The European Commission has committed to decrease greenhouse gas emissions from the EU by 2030 and produce ‘net zero’ emissions by 2050, according to the World Bank.

DT

Senate President Pro Tempore Loren Legarda emphasized the importance of the Paris Agreement to the Philippines as a Philippine delegation of senators, led by Senate President Juan Miguel Zubiri, met with French legislators in Paris last 25 October.

"One of the many advocacies and issues that bond France and the Philippines is the Paris Agreement. Being number one in the world risk index, as the most vulnerable nation in the world, we value our ratification of the Paris Accord in 2015," Legarda said during their meeting with Guillaume Kasbarian, President of France's Commission for Economic Affairs and Member of Parliament of the National Assembly (Eure-et-Loir).
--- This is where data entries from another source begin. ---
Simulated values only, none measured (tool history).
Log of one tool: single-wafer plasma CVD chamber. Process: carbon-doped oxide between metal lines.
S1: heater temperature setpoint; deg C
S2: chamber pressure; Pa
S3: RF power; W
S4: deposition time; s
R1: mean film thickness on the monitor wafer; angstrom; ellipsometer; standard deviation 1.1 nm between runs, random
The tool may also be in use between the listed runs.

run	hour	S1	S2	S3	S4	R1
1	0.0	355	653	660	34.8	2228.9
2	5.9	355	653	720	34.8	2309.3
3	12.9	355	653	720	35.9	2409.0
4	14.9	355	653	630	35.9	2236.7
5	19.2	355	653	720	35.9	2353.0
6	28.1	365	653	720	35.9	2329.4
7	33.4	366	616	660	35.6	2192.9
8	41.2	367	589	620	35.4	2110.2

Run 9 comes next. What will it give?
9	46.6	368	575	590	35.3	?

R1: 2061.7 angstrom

The World Risk Index 2022 report released last September ranked the Philippines as the country with the highest natural disaster risk among 193 nations globally.

Legarda urged the European Union to increase its National Determined Contributions, the climate action plans submitted by nations, to lessen the impact of climate change on vulnerable countries such as the Philippines.

Philippine senators led by Senate President Juan Miguel Zubiri met with French Senator Daniel Gremillet, member of the Committee for Economic Affairs and President of the Study Group on Energy (fifth from left) and Gisele Jourda, President-delegate for the Philippines (fourth from right), during their official visit to the French Parliament.

"It's been seven years since the ratification of the accord and it is incumbent upon industrialized nations in the EU, including France, to perhaps scale up the National Determined Contributions so that vulnerable nations like the Philippines, which only emits 1/3 of 1 percent in terms of global greenhouse gas emissions, will not be as affected," Legarda said.

"That is one of the advocacies that I share with my colleagues, which we know the French government and the French people hold dearly as well, because this impacts our energy security, our food security," she added.

The European Commission has committed to decrease greenhouse gas emissions from the EU by 2030 and produce "net zero" emissions by 2050, according to the World Bank. The WB also said that 76 percent of global greenhouse gas emissions come from China, the United States, and the EU.

Legarda and the rest of the Philippine delegation also met with the French-South East Asian Friendship Group led by Senator Mathieu Darnaud and Madame Gisele Jourda, Vice President of the Committee on European Affairs and President-designate for the Philippines.

During the meeting, Legarda, founder and president of the Philippines-France Parliamentary Friendship Association, conveyed the Philippines' commitment to the High Ambition Coalition for Nature and People. She also thanked France for its continued assistance to the Philippines.

"I'm glad that France does not stop in helping give technological, technical, and capacity-building and even financial assistance in so far as biodiversity conservation, sustainable development, and climate action (are concerned)," she said.

In support of the Philippines' actions against climate change, the Agence Fançaise de Développement has committed EUR 482 million for the country. In 2021, a policy-based loan amounting to EUR 250 million was granted to the Philippines by France as funding support for disaster risk reduction, preparedness, and response at the local level.

"We are grateful for your continued support for the Philippines and other developing nations, and as the COP talks start in the first week of November in Egypt this year, we hope that France will be on the side of developing nations so that the $100-billion commitment in the Paris Agreement would finally be realized, and so that the issues of loss and damage, which are important to vulnerable nations, could also be defended or even discussed," Legarda said.

As a legislator, Legarda has championed environmental protection and climate action in the Philippines. In recognition of her work, she was bestowed the title of Chevalier (Knight) in the Ordre national de la légion d'Honneur (National Order of the French Legion of Honor) on 18 February 2016 by then-French president Francois Holland through former French Ambassador Thierry Mathou.
The Philippine delegation, composed of Legarda, Zubiri, Senate Majority Leader Joel Villanueva, Senate Deputy Majority Leader Joseph Victor Ejercito, and Senators Manuel Lapid, Maria Lourdes Binay, Grace Poe, and Christopher Lawrence Go, also met with Senator Daniel Gremillet, member of the Committee for Economic Affairs and President of the Study Group on Energy; and Pascal Chaix, Deputy Director for International Relations Division of the Atomic Energy Commission.